The Board has established appropriate Committees to assist it in the discharge of its responsibilities. However, the Board has not delegated any of its decision making authority to those Committees except as expressly specified in the Committee charters.

Composition of Board Committees

The table below shows the composition of each current Committee.

Role Audit, Risk and Compliance Governance and Nomination Remuneration
Chairman Brian Jamieson Harry Boon Julien Playoust
Members Lyndsey Cattermole Bob Bentley Bob Bentley
  Julien Playoust Julien Playoust Brian Jamieson
  Kevin Seymour Kevin Seymour

The Board has reviewed the performance of each Committee for the reporting period. Evaluation questionnaires were completed by the Board and Committee members, and results were compiled on a confidential basis and circulated to Board and Committee members and discussed as relevant. The results confirmed that the Committees continue to function in an appropriate manner.

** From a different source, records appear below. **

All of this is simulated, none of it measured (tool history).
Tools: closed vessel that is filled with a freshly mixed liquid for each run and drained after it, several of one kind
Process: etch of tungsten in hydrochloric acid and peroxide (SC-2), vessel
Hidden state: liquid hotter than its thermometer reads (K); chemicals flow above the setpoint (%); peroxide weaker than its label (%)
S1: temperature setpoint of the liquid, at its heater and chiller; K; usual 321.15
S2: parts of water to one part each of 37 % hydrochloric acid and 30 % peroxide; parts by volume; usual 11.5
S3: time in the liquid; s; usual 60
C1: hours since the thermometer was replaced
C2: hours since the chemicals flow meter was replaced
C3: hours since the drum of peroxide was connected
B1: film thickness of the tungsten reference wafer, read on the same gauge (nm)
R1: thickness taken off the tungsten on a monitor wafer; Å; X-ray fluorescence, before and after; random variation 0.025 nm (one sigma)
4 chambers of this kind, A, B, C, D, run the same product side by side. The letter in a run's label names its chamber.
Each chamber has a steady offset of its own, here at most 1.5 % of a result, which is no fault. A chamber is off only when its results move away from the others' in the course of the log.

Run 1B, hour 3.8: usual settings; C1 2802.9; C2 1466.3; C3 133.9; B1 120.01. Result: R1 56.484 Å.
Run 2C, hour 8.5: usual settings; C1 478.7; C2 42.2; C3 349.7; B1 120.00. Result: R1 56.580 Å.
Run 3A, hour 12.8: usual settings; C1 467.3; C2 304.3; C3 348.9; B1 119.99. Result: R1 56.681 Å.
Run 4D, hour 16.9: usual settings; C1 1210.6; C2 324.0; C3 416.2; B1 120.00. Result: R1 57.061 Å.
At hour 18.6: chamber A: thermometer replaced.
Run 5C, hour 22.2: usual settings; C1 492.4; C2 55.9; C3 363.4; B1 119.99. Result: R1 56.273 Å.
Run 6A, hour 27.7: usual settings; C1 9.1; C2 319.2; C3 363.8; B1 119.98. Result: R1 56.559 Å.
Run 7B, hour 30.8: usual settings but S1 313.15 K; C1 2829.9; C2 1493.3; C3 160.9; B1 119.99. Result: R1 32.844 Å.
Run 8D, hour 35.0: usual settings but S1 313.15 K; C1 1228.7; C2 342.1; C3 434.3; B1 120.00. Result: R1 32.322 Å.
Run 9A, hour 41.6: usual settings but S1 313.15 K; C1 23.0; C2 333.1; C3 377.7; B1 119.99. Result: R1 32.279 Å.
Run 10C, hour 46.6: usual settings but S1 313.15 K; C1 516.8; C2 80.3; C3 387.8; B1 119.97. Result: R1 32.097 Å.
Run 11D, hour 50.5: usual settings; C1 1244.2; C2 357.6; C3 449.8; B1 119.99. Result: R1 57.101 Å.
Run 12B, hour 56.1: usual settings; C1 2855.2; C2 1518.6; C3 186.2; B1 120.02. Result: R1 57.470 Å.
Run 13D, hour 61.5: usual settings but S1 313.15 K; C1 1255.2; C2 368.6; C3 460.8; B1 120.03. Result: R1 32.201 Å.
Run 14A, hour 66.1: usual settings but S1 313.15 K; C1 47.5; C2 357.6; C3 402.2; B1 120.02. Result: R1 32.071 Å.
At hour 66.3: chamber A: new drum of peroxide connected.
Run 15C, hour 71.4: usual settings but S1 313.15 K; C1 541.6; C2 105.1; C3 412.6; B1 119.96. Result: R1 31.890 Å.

View the Board of Directors Charter

Audit, Risk and Compliance Committee

Composition

The Chairman and members of the Audit, Risk and Compliance Committee are shown in the table above. The Board will ensure that an independent Director who is not Chairman of the Board, remains Chairman of the Committee and that the Committee will have between three and six members, the majority of whom are independent Directors.

Responsibilities

The Audit, Risk and Compliance Committee will assist the Board in its oversight responsibilities by monitoring and advising on:

  • The truth and fairness of the view given by the financial statements of the Group;
  • The integrity of the Group's accounting and financial reporting;
  • The Group's accounting policies and practices and consistency with accounting standards;
  • The scope of work, independence and performance of the internal and external auditors;
  • Compliance with legal and regulatory requirements;
  • Compliance with the Group's risk policy framework;
  • The Group's control environment;
  • Related party transactions;
  • The overall efficiency and effectiveness of the Group's financial operations;
  • The Group's credit policies and operational risk limits; and
  • The Group's overall risk management program.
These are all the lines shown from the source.